Easy to forget with so much going on.
The “mushroom cloud” pictures from Beirut may have reminded some of us.
Beirut suffered less than 20% of the force at Hiroshima.
Probably 140,000 died, and for many it was not lucky to survive.
Hiroshima birthed the specter of nuclear war and the nuclear arms race.
Some of you will have seen the gleaming Enola Gay, the formidable B-29 that dropped the bomb, at the National Air and Space Museum at Dulles Airport.
A few of you will remember the controversy over the Enola Gay as the Smithsonian mounted an exhibit to commemorate the end of World War II in 1995, 50 years ago.
“The Enola Gay Controversy” occasioned one of Prof Gadfly’s most powerful teaching experiences.
The question was “How do we remember a war that we won?”
Several of you will know the iconic flag pole on the lawn at the center of the Lehigh University’s lower campus near Packer Chapel.
If you stand beneath the American flag there and extend your imagination east to Vassi’s at Rt. 78 in Hellertown, swing your imagination north to Wegman’s above Rt. 22, and continue to arc west and south, returning to Rt. 78, you will have an idea of the size of the densely packed urban space leveled by the Hiroshima bomb dropped from the Enola Gay, leveled except for one orphaned building.

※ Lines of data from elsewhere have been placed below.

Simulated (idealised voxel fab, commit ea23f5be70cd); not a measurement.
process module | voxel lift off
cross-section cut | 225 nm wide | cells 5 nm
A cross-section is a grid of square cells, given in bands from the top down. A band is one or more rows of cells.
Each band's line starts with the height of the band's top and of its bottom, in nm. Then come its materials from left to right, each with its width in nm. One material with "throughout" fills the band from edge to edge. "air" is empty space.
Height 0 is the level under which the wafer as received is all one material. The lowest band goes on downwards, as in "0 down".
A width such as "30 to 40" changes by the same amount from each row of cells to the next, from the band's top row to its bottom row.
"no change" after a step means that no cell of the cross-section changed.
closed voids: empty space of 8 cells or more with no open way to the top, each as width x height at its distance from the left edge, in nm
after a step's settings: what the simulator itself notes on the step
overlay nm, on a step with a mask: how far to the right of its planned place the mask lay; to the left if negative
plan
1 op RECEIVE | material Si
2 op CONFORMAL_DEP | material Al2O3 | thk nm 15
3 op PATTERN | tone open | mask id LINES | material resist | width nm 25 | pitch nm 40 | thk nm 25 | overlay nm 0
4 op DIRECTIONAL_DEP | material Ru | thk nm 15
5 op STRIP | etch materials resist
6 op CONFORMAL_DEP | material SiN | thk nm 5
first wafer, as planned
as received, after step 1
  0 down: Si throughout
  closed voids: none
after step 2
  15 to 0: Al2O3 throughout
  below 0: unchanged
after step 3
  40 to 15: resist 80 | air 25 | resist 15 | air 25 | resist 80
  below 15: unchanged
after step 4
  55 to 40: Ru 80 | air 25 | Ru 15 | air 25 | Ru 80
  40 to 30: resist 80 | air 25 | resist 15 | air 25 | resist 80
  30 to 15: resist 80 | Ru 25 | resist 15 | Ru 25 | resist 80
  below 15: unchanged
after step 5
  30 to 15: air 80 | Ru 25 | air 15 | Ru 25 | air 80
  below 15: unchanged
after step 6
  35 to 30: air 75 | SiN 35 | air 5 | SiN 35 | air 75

Devastation then unimaginable.
The Smithsonian curator posed the dilemma well: “Do you want to do an exhibit intended to make veterans feel good, or do you want an exhibition that will lead our visitors to think about the consequences of the atomic bombing of Japan? Frankly, I don’t think we can do both.”
Gadfly has always loved good conversation.
That question can still start one.
It would be a good idea to remember Hiroshima today if only fleetingly.